The Teacher’s Notebook: How Writing Builds Better Classes and Stronger Students
Using Notes to Track Progress, Plan Lessons, and Improve Your Teaching Method
In the first article of this series, we explored the value of taking notes in martial arts in general. Then, we looked at how students can use notetaking to enhance their learning, reflection, and progress. Now, let’s flip the perspective. Because while note-taking may be essential for students, I’d argue that it can be just as important for teachers.
Most instructors usually have a curriculum to follow, even if it’s loosely defined. Whether you teach a highly structured traditional art like Karate or something more fluid like Brazilian Jiu-Jitsu, the question remains: how do you know when a student is ready to progress to the next level?
In BJJ, there’s rarely a formal test. Teachers often rely on intuition and experience to award stripes or belts, but intuition can be honed. Taking notes helps you become more deliberate in your judgment. You can track progress over time, compare your current impression to past performance, and identify patterns. Maybe a student has improved drastically in rolling but still needs help in positional escapes. That’s a nuance you might miss if you rely only on memory.
In Karate, where rank is usually awarded after a formal test, notes can help you prepare your students more effectively. Maybe you notice that two weeks before the test, they consistently struggle with a kata transition or freeze when called to perform in front of others. Recording these details allows you to fine-tune your approach, both for the individual and for the group.

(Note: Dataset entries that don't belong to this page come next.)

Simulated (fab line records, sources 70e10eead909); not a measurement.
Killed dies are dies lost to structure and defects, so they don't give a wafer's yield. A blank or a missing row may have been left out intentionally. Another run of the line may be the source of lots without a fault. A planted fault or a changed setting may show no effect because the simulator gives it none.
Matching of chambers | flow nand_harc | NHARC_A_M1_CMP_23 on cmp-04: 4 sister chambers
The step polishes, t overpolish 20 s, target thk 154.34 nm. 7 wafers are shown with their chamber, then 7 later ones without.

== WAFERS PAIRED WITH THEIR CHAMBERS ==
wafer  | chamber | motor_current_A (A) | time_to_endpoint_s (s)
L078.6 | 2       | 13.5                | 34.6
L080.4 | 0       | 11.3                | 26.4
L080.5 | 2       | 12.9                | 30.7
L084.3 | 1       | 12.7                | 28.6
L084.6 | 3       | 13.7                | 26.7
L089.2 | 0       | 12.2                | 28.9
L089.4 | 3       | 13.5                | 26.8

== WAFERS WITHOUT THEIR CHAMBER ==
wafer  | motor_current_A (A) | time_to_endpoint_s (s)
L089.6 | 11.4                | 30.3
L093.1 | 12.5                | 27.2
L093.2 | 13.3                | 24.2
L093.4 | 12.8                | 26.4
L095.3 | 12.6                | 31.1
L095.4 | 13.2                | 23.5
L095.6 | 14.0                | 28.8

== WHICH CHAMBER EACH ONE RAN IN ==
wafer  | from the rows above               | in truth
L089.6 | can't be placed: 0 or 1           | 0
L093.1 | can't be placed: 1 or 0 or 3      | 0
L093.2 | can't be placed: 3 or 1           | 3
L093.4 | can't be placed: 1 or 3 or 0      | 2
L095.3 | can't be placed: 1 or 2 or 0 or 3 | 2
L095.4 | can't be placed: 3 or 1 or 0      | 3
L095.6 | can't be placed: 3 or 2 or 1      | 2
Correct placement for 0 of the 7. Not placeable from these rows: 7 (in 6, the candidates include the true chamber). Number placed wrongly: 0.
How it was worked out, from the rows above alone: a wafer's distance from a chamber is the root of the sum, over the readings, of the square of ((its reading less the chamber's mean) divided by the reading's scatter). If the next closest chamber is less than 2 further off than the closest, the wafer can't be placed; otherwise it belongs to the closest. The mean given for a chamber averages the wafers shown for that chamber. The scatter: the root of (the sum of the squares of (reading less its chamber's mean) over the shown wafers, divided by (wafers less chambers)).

And if you don’t have a curriculum? Then note-taking becomes even more critical.
Without a written plan, classes can become repetitive without you realizing it. You may end up favoring one set of drills or techniques while unintentionally neglecting others. Notes help you spot these blind spots. You don’t need a detailed lesson plan, just a few lines after each session about what was taught and how the class responded. Over time, these quick reflections form a history of your teaching, one that you can learn from and build upon. It may also help you create your own curriculum.
Especially for new instructors, notes are like training wheels. They help you structure your classes, stay focused, and develop your teaching method. Veteran instructors can improvise and adapt more easily, but even they benefit from written records, especially when managing large groups.
These past notes can also help you prepare for a seminar, especially if you are out of ideas. You can select techniques that were well received by your own students and use them in the seminar. The bonus here is that some of your advanced students might also remember these techniques and help you during the seminar as “uke” and also guide the newer students.
Your notes don’t have to be pretty. They just need to be useful.
Here are a few things I recommend keeping track of as a teacher:
Student Progress: Track individual students’ strengths, weaknesses, and readiness for advancement.
Class Content: Record what you taught and how the class responded. Note any drills or sequences that worked particularly well (or didn’t).
Exercises and Drills: Document your favorite warm-ups, combinations, or partner drills. Include ideas you pick up from videos or seminars or ideas that you come up with during class.
Curriculum Notes: Keep a running list of core techniques for each level. You’ll spot gaps more easily and know what to reinforce.
Teaching Insights: Sometimes, after class, a phrase you said or a metaphor you used sticks with you. Write it down. It might become one of your signature teaching tools.
Martial arts teachers are often practical people. We like movement, not paperwork. But a good notebook is not bureaucracy, it’s a map, your own map. One that helps you see where your students have been, where they are now, and where you want to take them next.
Just like a student reviews their notes to grow, so can we as teachers.
And if one day a student surprises you with a thoughtful question or reveals a new level of maturity, you’ll know that the notes you took—and the thought you put into them—played a small but important part in getting them there.